No, but that raises a good question. It has been reported that the ecu will retain "I have an 02 sensor config" until the power is disconnected. Upon power disconnect-restart ecu supposedly checks just once for an O2 or CO pot and also checks to see if a CCP is installed and what jumper setting. The re-set instructions were mainly for pp switching over to CO pot from lambda but are normally followed for other mods and any sensor changes.
That you are willing to take the time to do this test and report your result will be appreciated by other 1100 owners. If you want to simulate what the shop says occurred, then no, do not re-set the ecu power after disconnecting lambda. The ecu should generate a "bad 02" fault code. Maybe ask your tech which lambda fault code he read? Shorted to ground?, Open? ect. We do not know at this point what type of lambda fault the dealer detected. The ecu is capable of storing several diiferent types of lambda fault codes. My understanding is that regardless of the kind of lambda fault detected by the ecu, its response should be the same which is to ignore the sensor.

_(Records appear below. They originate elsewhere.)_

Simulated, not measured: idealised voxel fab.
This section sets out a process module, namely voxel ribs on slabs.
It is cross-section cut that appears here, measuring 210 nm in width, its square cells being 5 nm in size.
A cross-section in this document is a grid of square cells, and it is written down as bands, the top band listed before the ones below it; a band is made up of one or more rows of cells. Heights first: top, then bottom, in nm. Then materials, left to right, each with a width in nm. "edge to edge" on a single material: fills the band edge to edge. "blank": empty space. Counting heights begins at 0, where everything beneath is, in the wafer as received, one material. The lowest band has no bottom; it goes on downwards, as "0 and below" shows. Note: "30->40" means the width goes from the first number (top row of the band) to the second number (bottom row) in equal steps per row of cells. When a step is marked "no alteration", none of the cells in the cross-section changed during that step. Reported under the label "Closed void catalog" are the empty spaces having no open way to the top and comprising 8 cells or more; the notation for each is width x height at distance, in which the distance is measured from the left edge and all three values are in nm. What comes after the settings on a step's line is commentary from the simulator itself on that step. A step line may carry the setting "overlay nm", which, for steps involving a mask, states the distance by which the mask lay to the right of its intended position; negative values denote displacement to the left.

If you disconnect then you will be simulating the open circuit fault. Idling should be affected to some extent, followed by the ecu slowly adapting to running w/o lambda. That isn't the issue. You just want to see if the top speed limit returns. Not many expect this to happen but who knows? Perhaps ride a few days w/o lambda so the ecu can optimize its "dead lambda" compensation settings. Once you finish making observations w/o lambda and it is reconnected, then definitely re-set the ecu to clear fault codes so that the ecu can again recognize that a good lambda is present. Just as before, you will have to ride for a few days under varying load conditions for the ecu to optimize.